Wednesday, February 9, 2011

Moments of music bliss

It's a bit late for best-of-2010 lists, but so what? I made a list of the best live music shows I saw last year. Here they are in roughly chronological order:

Stars at the Mod Club
They still haven't surpassed Your Ex-Lover is Dead, and maybe they never will, but The Five Ghosts is their best album since, and they played it so beautifully. It's the give-and-take between Amy Millan and Torquil Campbell that makes this band stand above others, and the tunes of course.

Metz at the Garrison
These local geniuses can pummel the hell out of a rock song. Why aren't they huge? Perhaps they should put out an album instead of seven-inches—much as I love that format, it's not going to get them the attention they deserve. They're absolutely exhilarating live.

Pavement at Olympic Island
After unforgivably long lineups for beer and washrooms—and I'm never a fan of crowds + hot weather—this could so easily have been a waste of time. But Pavement was wonderful from start to finish. They didn't have new material, but it didn't matter with so many great songs. The icing on the cake was the moonlit ride back to the city in the QCYC boat.

Raul Malo at Hugh's Room
His voice makes your knees weak and your spine go all soft so you kind of collapse in your chair. He's so good, the words Roy Orbison and George Jones can be used in the same breath.

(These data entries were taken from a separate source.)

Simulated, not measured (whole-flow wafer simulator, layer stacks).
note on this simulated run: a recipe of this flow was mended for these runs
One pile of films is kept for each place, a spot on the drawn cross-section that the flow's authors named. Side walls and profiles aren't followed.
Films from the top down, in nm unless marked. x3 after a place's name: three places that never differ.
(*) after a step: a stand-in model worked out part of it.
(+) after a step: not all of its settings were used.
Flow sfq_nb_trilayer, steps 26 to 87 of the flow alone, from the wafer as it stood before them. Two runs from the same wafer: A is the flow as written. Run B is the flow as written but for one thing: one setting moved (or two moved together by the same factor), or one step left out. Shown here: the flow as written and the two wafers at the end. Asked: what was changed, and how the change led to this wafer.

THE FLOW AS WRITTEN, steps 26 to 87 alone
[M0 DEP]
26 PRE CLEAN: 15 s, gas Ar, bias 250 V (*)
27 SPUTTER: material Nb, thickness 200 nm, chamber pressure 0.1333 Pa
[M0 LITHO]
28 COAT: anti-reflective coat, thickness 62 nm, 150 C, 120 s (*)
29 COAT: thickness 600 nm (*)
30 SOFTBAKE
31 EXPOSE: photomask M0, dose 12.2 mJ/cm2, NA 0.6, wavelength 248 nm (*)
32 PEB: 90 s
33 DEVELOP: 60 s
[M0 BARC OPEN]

Teenage Fanclub at the Horseshoe
Three brilliant songwriters with seemingly endless beautiful melodies in them. They're aging but still writing and singing great songs. And they're Scottish. And one of them moved to Canada. What is not to love?

Nick Lowe at the Mod Club
First time playing with a band in years! The criminally underrated singer-songwriter played a bunch of his best songs—The Beast in Me, Cruel to be Kind, When I Write The Book, Heart of the City, there are so many!—with the kind of backing band that is so understated because they're so damn good. Why Ron Sexsmith came on stage and left without doing anything was a mystery, but Nick rules. On what would have been my late best friend's 50th birthday, and I barely shed a tear. Time heals, slowly.

Jim Bryson & the Weakerthans at the Horseshoe
Jim is an awesomely talented singer-songwriter who never gets the attention he deserves. That's said so often it's like a broken record. But it was a smart move to make a record backed by the Weakerthans, who seem to have reined in some of Jim's meandering tendencies and provided a solid backing for his songs and a steady balance for his onstage persona. Finally.

Lightning Bolt at the Great Hall
OK, there I was standing in the middle of the floor, transfixed by the unbelievably intense two-man assault. It was an experience of music as a physiological response more than an emotional one. I thought to myself, this is crazy, this is so intense, I am feeling this shaking my entire body, am I really enjoying this? I'm still not sure if it was pleasure exactly, but it was something remarkable. Also, afterward it was great to freak a young guy out that an old bag like me had enjoyed Lightning Bolt.

Chris Dignan at Lulu Lounge
This freaking ageless young man evoked the ghost of the great Suckerpunch—which he fronted, what, 15 years ago?—with a swinging garagey-surf rock show led by his guitar and voice.

Lowest of the Low at Lee's Palace
There's a lot of 90s nostalgia on this list, but these guys actually reformed to play their freshly reissued 1990 debut album, Shakespeare My Butt, which hit a massive nerve with a whole generation of people. It must be frustrating to have not managed to hit that nerve again, or at least not so successfully, but those songs really are perfect shots to the heart, able to evoke a time and a place with impressive clarity. And they play them beautifully.

St. Simon's Choir at St. Simon's Church
Every year this choir blows me away with their exquisite harmonies, blasting through the church and through my body without benefit of microphone or amplifier, and for free. It's something I take for granted, since it's always been there. I hope it always will be.